Yet when I moved back to the Michigan suburbs, I found myself missing Chicago. I missed the camaraderie of sharing that confined little loft space that looked out over the Sears Tower and the rest of that lively city with Lake Michigan in the distance, I missed the bustle of people - always full of life and caffeinated energy - on the sidewalks during rush hour, I missed the limitless night scene that never left you lacking for weekend plans, and - most shockingly to me - I missed Chicago sports and the Wrigley summer nights and random Blackhawk games during the winter and all the awesome sports bars in between. I was very lost at that point of my life, and there probably wasn't a setting in America that I couldn't find myself unhappy in.

I've discovered that a lot of those rather pessimistic feelings were largely driven by my own latent depression. I wish I could go back and experience Chicago depression-free - or at least with an open-mind - and I wish I could take back the last year or so of my life in Michigan and re-live it without the depression and the otherwise emotionless version of me, but I can't. Those years will always be a part of me, and I'm alright with that, because it's contributed to where I stand today. What I can do is learn from the mistakes I made in not appreciating either of those periods of my life. The little things in life are oftentimes the best in life after all. Perhaps the greatest truth I've learned over these past years is that your surroundings do not define your outlook, but rather that you define your own outlook.

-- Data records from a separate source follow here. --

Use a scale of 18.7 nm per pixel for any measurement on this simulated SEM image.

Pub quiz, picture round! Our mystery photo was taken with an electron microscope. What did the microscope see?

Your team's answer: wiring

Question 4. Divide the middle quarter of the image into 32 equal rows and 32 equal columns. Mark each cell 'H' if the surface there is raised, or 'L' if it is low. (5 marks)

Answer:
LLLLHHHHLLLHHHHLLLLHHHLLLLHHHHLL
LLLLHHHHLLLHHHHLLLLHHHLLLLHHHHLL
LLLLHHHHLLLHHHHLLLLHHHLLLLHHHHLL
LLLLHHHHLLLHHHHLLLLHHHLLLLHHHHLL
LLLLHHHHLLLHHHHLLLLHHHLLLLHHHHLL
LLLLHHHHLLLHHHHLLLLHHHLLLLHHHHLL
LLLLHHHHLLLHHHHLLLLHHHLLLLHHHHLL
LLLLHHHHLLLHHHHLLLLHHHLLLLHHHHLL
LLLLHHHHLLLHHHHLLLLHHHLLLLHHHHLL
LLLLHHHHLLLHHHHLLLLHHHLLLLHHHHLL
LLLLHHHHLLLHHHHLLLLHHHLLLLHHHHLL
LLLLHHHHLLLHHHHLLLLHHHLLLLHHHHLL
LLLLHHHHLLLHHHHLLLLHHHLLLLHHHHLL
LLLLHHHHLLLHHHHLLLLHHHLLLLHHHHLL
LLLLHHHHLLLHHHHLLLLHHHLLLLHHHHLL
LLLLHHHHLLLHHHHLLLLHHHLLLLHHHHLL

Life in the suburbs may not be an ideal living situation for me at this point of my life, but I'm learning that making the best of it is important. Living in the present is, after all, what all those Romantic-era poets that I read in college were writing about.

I've found a lot of solace in running these past couple months. It's not just the running that has given me some peace, but it's the sights and sounds and smells I've experienced on those runs that have provided me a comfort that I thought I had lost along with childhood. The simple things about my surroundings, the simple pleasures of this suburban life:


  • The stars in a midnight blue sky - not clouded by the smog of city life, but framed by a silhouette of treetops instead.
  • The aroma of the spaghetti's and charcoal-cooked burgers and Hamburger Helper's wafting from houses passing by.
  • The simple thought that someone would spend hours carefully crafting each of hundreds of Christmas lights and chimney-top Santa figurines - a testimony to the purity and simplicity and also the slow clock of life in suburbia.
  • Running through the same circular neighborhoods,  past each of those identical cookie-cutter boxes, yet thinking about how each one of those monotonous houses holds some story that means a lifetime to someone. 
  • The pleasant perfume puffs of laundry sheets blowing through those little laundry rooms vents to the cold weather, and somehow each one of them with it's own unique smell.
  • Knowing the exact houses you will smell the distinct scent of marijuana from on Friday's and Saturday's.
  • Running through my cousin Frank's old neighborhood and thinking about how awesome those childhood years for us were: the summer days that held no limits, the baseball games in Frank's backyard and Uncle Frank's hot dogs in between games, winter nights sledding down the banks of the river in those woods, wondering if all of our grade school crushes names were still written in those attic walls we used to hang out in - it all comes back to me each night as I run by, bringing back a sense of calm that can only be associated with innocence.
  • Best of all, it's the simple conversations about the nothingness of your daily routine. For me, those conversations are with a guy I grew up with and one of my best friends, Bryan. Though it might not seem like we have much to talk about with all the monotony of our daily lives (it usually goes: sports, fantasy sports, how shitty was your day?, weekend plans, sports), I'm certain it's something we'll look back on someday as something that represented how close we were during these difficult, yet determinant days of our lives.
It may not seem like much, but even a nightlight can seem very bright when you're emerging from a very dark room.

Friday, January 11, 2013

The Perils of this Twentysomething Life

Over-educated, underemployed, isolated by our own internet-dependent generation, and staring down a real world fraught with more instability than ever, it's no easy task to be a twentysomething-year-old these days.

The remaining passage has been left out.